The Saudi stock market edged higher on Sunday as traders bought back shares ahead of Monday’s 2016 budget announcement.
“The Tadawul is very likely to track oil prices next year, and will therefore stay flat at best,” commented James Reeve, deputy chief economist and assistant general manager at Samba Financial Group.
The Tadawul All-Share Index (TASI) closed 0.1 percent higher on Sunday at 6,946 points, rebounding from a low of 6,874 points because of rises in stocks which investors hope will be largely unaffected by the Saudi budget.
The index, however, is down 16.65 percent so far this year.
“This year’s poor performance was due to low oil prices, which have impacted government spending and thereby corporate profits,” Reeve told Arab News.
“There is not really any other reason, though of course all emerging stock markets have performed poorly given China’s slowdown and the strong dollar,” he added.

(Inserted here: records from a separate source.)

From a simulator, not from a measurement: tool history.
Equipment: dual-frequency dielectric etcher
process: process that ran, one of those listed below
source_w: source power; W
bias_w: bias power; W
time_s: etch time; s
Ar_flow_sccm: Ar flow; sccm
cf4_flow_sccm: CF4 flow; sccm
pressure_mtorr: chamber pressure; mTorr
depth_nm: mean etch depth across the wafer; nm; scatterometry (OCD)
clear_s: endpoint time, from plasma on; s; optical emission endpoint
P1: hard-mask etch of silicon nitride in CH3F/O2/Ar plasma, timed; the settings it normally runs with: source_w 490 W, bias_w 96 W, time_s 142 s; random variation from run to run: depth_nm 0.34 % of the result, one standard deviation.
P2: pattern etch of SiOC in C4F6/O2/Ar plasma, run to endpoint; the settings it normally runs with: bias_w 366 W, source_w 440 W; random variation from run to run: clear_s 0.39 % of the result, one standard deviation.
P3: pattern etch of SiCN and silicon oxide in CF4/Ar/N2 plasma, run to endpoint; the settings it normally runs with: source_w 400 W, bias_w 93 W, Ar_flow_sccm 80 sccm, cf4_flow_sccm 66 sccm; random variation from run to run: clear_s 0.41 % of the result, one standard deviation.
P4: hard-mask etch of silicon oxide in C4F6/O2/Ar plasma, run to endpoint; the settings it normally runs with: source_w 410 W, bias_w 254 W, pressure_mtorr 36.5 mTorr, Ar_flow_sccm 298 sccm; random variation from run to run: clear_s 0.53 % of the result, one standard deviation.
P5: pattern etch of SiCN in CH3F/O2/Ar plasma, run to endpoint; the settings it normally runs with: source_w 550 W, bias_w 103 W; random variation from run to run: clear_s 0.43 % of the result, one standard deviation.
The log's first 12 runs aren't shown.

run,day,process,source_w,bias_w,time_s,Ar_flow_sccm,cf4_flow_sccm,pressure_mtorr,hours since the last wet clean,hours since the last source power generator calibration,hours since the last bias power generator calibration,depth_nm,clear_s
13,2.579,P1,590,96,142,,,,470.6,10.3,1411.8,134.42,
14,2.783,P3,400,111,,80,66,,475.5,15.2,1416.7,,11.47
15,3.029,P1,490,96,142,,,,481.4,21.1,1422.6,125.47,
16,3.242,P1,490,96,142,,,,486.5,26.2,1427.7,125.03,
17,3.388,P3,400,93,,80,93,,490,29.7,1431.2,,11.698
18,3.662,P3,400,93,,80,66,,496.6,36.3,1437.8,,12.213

According to Reuters, official sources said that senior official of Saudi Aramco and the ministers of Economy and Planning, Finance, and Water and Electricity will appear at a news conference on the budget on Monday.
Budget 2016 is expected to contain major changes in spending and possibly revenue policy and officials may want to explain these to the public, Reuters added.
The price of Brent crude oil recently crashed to an 11-year low of $36 a barrel from above $100, 18 months ago.
Tracking the oil market, the petrochemical Industries index dropped 0.75 percent on Sunday. It has declined 22.11 percent so far this year.
A regional analyst told Arab News: “One of the important things about the budget is that it will provide a sense of direction and clarity on the government’s policy priorities. One reason for the recent volatility is a lack of clarity at a time of significant global challenges.”
He added that the situation next year would depend to a large extent on the direction of oil prices.
“This clearly has been a major factor depressing valuations this year. While we can probably assume that the oil cycle is about to turn, the timing still remains unclear,” he said.